Joint article on the bedroom tax
By Liam Byrne, Shadow Secretary of State for Work and Pensions, Margaret Curran, Shadow Secretary of State for Scotland, and Owen Smith Shadow Secretary of State for Wales, for Politics Home
The Bedroom Tax is in chaos. Yet Ministers bury their heads in the sand.
Imagine a government so incompetent that it designed a tax that hit soldiers but not prisoners; or a Department so useless it punished foster parents for the crime of giving a home to a child in need. Imagine ministers so out of touch they had to be told by others their plans hurt tens of thousands of pensioners - because they didn't know.
Welcome to today's Department for Work and Pensions. From the crack team that gave us a Work Programme that is officially worse than doing nothing, we now have a Bedroom Tax that we suspect may cost more than it saves.

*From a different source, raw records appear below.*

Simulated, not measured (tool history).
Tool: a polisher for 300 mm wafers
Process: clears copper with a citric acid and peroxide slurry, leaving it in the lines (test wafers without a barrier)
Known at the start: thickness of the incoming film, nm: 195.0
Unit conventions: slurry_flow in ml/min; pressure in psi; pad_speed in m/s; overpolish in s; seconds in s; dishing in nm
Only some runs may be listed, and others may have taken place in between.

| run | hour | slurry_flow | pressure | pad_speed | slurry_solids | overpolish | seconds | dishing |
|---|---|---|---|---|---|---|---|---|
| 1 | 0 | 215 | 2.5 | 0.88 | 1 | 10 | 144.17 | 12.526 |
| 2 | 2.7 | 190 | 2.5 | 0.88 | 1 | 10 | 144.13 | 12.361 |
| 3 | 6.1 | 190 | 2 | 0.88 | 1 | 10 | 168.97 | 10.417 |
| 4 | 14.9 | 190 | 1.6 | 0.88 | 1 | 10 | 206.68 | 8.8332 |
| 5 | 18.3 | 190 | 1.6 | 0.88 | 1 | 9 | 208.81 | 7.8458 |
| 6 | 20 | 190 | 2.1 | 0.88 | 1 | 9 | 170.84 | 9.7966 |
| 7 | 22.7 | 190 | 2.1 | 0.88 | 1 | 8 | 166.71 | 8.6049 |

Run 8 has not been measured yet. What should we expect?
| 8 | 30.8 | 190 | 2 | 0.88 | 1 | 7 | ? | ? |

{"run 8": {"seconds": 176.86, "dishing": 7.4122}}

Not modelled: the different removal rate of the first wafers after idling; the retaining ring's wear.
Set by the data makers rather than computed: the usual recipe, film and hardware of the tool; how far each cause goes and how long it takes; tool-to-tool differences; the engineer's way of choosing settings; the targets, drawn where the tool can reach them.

It is in black and white in their own impact assessment – they know this policy won’t work. So all the Bedroom Tax will achieve is making some of the poorest and most vulnerable people in society event poorer. Two thirds of these families, by the way, are home to someone with a disability and the National Housing Federation say 200,000 are receiving Disability Living Allowance.
From the Guardian to the Sun, everyone is warning the government that this policy is a mess, but Ministers are burying their heads in the sand.
In fact the department is in such a shambles that DWP press officers were forced to slap down their own Secretary of State after he told the six o’clock news he was looking at making changes. The whole thing is descending into farce.
The scheme is now so chaotic it could actually end up costing more than it saves in many parts of the country. If families are made homeless or pushed into expensive private rented accommodation the tax payer could actually be left with a higher bill – and still the problem of under occupancy will not be solved.
In Hull, for example, the City Council says that 4,700 tenants will be affected by the policy, but that it has only 73 one and two bedroom properties available to let. In Newport in South Wales there are 1,800 families set to be hit but the city’s housing options website lists just 24 one and two bed properties for rent.
In Scotland the situation is just as bad –100,000 Scots will be worse off when the bedroom tax comes into force. 40,000 are likely to face rent arrears. And thousands could end up homeless.
For families in Scotland there is no sign of any help - they are trapped between two Governments that have their priorities all wrong. While the UK Government cuts, the Scottish Government seems content to promise change tomorrow, but nothing for people who need help today. The SNP has done nothing for those at risk and they haven’t even provided local authorities with any advice about how to handle the cuts.
The Welsh Labour Government, in contrast, has conducted a through analysis of the impact of the policy on Wales and is focussing its efforts on advice and financial inclusion, but it’s facing an uphill battle as the Welsh will be hit harder than any other part of the UK. 40,000 households are facing the bedroom tax - nearly half of all working age social tenants who get help paying their rent because of their low income. In Torfaen it could actually cost the tax payer £25 a week more to move residents into the smaller private properties available. No wonder the Chief Executive of the housing association in Torfaen labelled the Bedroom Tax a ‘hurricane’ - yet still there’s no evidence that the invisible Secretary of State for Wales has lifted a finger. Once again Wales is being let down by a cheerleader for chaotic government policies when what we need is a strong voice in the Cabinet standing up Wales.
Neither the Scottish nor Welsh Secretary can run away from this. The bedroom tax will come into force in a matter of weeks and both must face up to the impact it’s going to have on their communities.
The tragedy is this government’s plans won’t even succeed on their own terms. Everyone agrees the welfare bill needs to come down, but this government is now expected to spend £13bn more than planned because of they are totally failing to get Britain moving again.
The best way to bring down the benefits bill is to get people into jobs. That’s why Labour is calling for a tough but fair compulsory jobs guarantee. We would offer anyone who has been out of work for more than two years a real job – one that they would be required to take, no ifs and no buts.
Britain needs real welfare reform that is tough, fair and that works, not more chaos and confusion from this government.
The Bedroom Tax is now in total disarray. Ministers must now admit they have got this horribly wrong and think again – before it’s too late.